Nothing gives the lie to frequent speculation of effective anti-U.S. alliances among Russia, China [sometimes India despite its flirtation with Washington] and some of the former Soviet republics than the events in mid-October in Nalchik. This city is capital of Kabardino-Balkaria, a semi-autonomous Rusian republic in the Caucasus mountains. During two days’ bitter urban warfare, Moscow proved once again its now decade-long two wars to subdue breakaway neighboring Chechnya Moslems has failed miserably.

In fact, the ethnic-based conflict usurped by Islamic fanatics is spreading, threatening to erode the whole Russian southern flank and more. There was not much, either, to suggest Russian suppression tactics are still anything but brutish. Writing in The Moscow Times, Yulia Latynina of Ekho Moskvy radio: “The main goal of the Nalchik raid was to force the authorities to fight terror with terror, because terror mixed with incompetence and corruption produces many more militants than it eliminates.” The episiode was cloaked in the usual confused officialese. But after special forces subdued the rebels, Moscow claimed more than 90 attackers were killed, but admitted 35 policemen and 9 civilians also died.

The terrorists achieved their aim: witnesses reported near chaos with wounded ferried in cars, repeated blasts across the city, threatening helicopters hovering overhead, buildings burning and terrorists car-jacking to escape. There were inevitable Internet counter claims by Shamil Basayev, Russia’s most notrious terrorist Chechen leader at large, claiming he masterminded the attack by what he called the “Caucasus Front”. Fact is, most of the fighters appeared to be locals which is even more worrying for Moscow.

As the terrorism spreads northward, into areas of mixed Moslem and Orthodox populations, tactics on both sides ignite old passions. They aggravate tensions in important Russian Federation areas with large Moslem minorities among 30-odd ethnic groups — e.g., Tatarstan, total population 4 million, about half Russian — and in now independent former Central Asian republics with large Russian Slav minorities [e.g., one third of Kazakhstan’s 20 million]. There are also lots of Moslems in Russia’s major cities — more than a million in Moscow alone. With Russia’s catastrophic declinning population but a rapid increase among its Moslemnon-Slav [from whom its armed forces are increasingly drawn], the long term threat is obvious.

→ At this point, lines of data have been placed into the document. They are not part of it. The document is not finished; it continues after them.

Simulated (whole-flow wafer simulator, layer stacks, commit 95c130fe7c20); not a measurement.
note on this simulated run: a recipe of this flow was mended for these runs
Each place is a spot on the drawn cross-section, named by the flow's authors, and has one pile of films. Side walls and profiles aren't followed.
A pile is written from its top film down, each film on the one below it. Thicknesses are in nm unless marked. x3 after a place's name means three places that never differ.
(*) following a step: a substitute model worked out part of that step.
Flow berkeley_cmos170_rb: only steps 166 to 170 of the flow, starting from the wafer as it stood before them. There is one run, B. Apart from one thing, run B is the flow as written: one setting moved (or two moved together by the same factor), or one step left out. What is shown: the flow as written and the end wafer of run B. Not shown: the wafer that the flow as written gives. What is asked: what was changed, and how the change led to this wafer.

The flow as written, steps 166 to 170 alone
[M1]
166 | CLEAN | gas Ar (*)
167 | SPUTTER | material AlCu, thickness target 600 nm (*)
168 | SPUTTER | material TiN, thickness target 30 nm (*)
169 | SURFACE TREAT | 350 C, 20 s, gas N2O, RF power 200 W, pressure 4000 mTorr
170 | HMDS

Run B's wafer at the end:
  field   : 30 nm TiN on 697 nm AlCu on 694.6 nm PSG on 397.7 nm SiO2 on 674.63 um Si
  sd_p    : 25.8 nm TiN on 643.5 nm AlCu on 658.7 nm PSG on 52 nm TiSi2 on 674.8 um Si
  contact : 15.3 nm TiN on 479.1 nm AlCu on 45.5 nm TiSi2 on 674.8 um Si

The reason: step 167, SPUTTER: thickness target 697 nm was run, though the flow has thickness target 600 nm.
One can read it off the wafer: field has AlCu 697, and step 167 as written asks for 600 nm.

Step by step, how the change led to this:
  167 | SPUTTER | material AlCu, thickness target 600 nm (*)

Although Moscow claims its forces performed better than in other recent disastrous encounters, lack of Russian professionalism explains in part tactical successes of the terrorists. Perhaps even more important, the sorry Russian tale of unrestrained counterterror and corruption is damaging the supposed joint effort with the U.S. and its allies to suppress international Islamofascism. Moscow’s failures reinforce the confusion in some West European human rights circles about the Chechen insurgency, whatever its original justification. Its links to international terrorism has made it as much of a totem as “Palestine” for Islamicist propagandists.

On a broader front, Moscow’s efforts to allign itself with China in Central Asia through the Chinese-initiated Shanghai Cooperation Organization [SCO] has turned from its original aim of fighting terrorism to opposing U.S. presence in Central Asia. The SCO tried to capitalize on American public denunications of bloody suppression of seemingly legitimate business interests by Uzbekistan’s notorious dictator President Islam Karimov. Not only did Putin and the SCO fawn on Karimov for booting the U.S off a base used in the Afghanistan cleanup, but they called for the U.S. to leave the region — ignoring the continuing threat not only of the neo-Taliban in Afghanistan but other regional Islamicists, a menace for all Cenral Asia’s secularist regimes.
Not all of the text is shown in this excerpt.